IMAGE_SHAPE = 256, 256 is what you need here. That would work for the model itself as for Converter it probably needs to be re-adjusted for new output size (perhaps I am going to make this adjustment automatic in the next PR).

  1. Perhaps either your video frames a drastically different from the training data and/or you overtrain you Model to the point it only does a good job with the dataset. One of the approaches would be using all the frames from target video as set A.
kellurian commented 6 years ago

So I had originally changed the originalhiresmodel.py file with these parameters(somebody suggested this change for lower cards in the Issues discussion): ENCODER_DIM = 512

x = Dense(dense_shape dense_shape 1024)(x) x = Reshape((dense_shape, dense_shape, 1024))(x)

x = self.upscale(512, kernel_initializer=RandomNormal(0, 0.02))(inpt) x = self.upscale(256, kernel_initializer=RandomNormal(0, 0.02))(x)

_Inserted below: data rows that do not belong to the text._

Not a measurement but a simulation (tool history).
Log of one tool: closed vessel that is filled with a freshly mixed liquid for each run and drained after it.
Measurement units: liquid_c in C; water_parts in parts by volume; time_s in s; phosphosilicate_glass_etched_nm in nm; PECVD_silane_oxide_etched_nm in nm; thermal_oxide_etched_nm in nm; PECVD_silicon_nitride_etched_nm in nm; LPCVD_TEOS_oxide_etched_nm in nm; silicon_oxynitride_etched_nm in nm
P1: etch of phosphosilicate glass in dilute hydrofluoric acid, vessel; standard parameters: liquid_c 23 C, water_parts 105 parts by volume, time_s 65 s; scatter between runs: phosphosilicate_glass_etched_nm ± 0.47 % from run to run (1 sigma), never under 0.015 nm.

As I found that I really couldn't use the highres model with my previous cards(980 TI x2) with greater than a batch size of two. I found this modification, and not only did it work, it worked better and faster than the original model. My time to passable models is significantly cut down (approx 8-24 hrs depending on the the number of pictures) and the "red screen of death" I kept getting from training completely went away(where after training for a few hours, the images all went red and the loss shot to .44). So I have stayed with this modification because the results have been good and I can do a batch size of 64 currently, though I am not really sure what it did(changed the number of nodes maybe?), though It clearly decreases the memory requirements for training. I now have a 1080 TI, and I am wondering would it make a difference to go back to the default encoder settings? What kind of difference would it make it I increased the model to 256x256 with the encoder dim to 512?

andenixa commented 6 years ago

@kellurian Never heard of "red screen of death" and I am pretty sure I trained the model for days straight with 980Ti. Basically your ENCODER_DIM is quite low though I didn't try multi_gpu which requires more RAM to run though. Nevertheless these settings have nothing to do with output resolution, i.e. 256x256.

kellurian commented 6 years ago

What's the encoder DIM actually do? How much does it affect output? I've had better results than with the original trainer. Also, my question in regard to 256x256 was is it worth the extra VRam costs during training if my encoder Dim is 512, I mean will it be worthless if the DIM is lower than 1024.

On Fri, Jul 20, 2018 at 8:28 PM, Artem Ivanov notifications@github.com wrote:

@kellurian https://github.com/kellurian Never heard of "red screen of death" and I am pretty sure I trained the model for days straight with 980Ti. Basically your ENCODER_DIM is quite low though I didn't try multi_gpu which requires more RAM to run though. Nevertheless these settings have nothing to do with output resolution, i.e. 256x256.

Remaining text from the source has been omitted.